Kindergarten was a big transition for Hugo, from his 3-hour day of free-play in an outdoor yard, to a 6-hour structured day, mostly inside. And yet, when I picked him up in the afternoon, his teachers would often tell me how well-behaved, thoughtful and kind he was during the day.

He would run into my arms for a big hug and then want to play for a bit with his friends. I was happy to talk to other parents. However, the scene would quickly fall apart. My kind and well-behaved child lost all impulse control - physical and verbal. It often resulted in me carrying him to the car, while he kicked and clawed at me, all the while screaming hurtful words at his friends. It was awful.

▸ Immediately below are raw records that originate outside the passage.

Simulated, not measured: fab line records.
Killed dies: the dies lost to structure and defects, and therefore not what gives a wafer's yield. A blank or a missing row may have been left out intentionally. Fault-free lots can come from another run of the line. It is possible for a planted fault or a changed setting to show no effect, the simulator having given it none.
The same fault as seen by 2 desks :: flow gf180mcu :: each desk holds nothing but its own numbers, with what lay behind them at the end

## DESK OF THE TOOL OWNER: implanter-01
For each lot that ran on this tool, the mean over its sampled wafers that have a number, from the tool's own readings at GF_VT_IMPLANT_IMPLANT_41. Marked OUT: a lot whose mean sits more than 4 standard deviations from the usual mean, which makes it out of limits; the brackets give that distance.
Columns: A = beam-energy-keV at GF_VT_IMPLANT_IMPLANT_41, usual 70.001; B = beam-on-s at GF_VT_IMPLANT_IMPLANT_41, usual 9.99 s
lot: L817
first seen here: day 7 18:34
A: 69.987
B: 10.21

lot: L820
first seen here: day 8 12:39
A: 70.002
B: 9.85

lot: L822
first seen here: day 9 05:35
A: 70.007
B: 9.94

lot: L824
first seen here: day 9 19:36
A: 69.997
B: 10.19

The scene did not feel like a beautiful endorsement of Peaceful Parenting. I had to admit that he could not hang out after school. The easiest solution was for me to drive by, wave to the teacher and have him jump in the car, so he could fall apart in the safety and privacy of our own home, without hurting his friendships. It was in MY presence that he was no longer able to keep his big kid boots and would fall apart.

Relief came when I learned I was not alone. Big, messy, emotional releases after school are not only common and normal - they have a name.

After School Restraint Collapse

Let me tell you more and what we as parents can do to help our children.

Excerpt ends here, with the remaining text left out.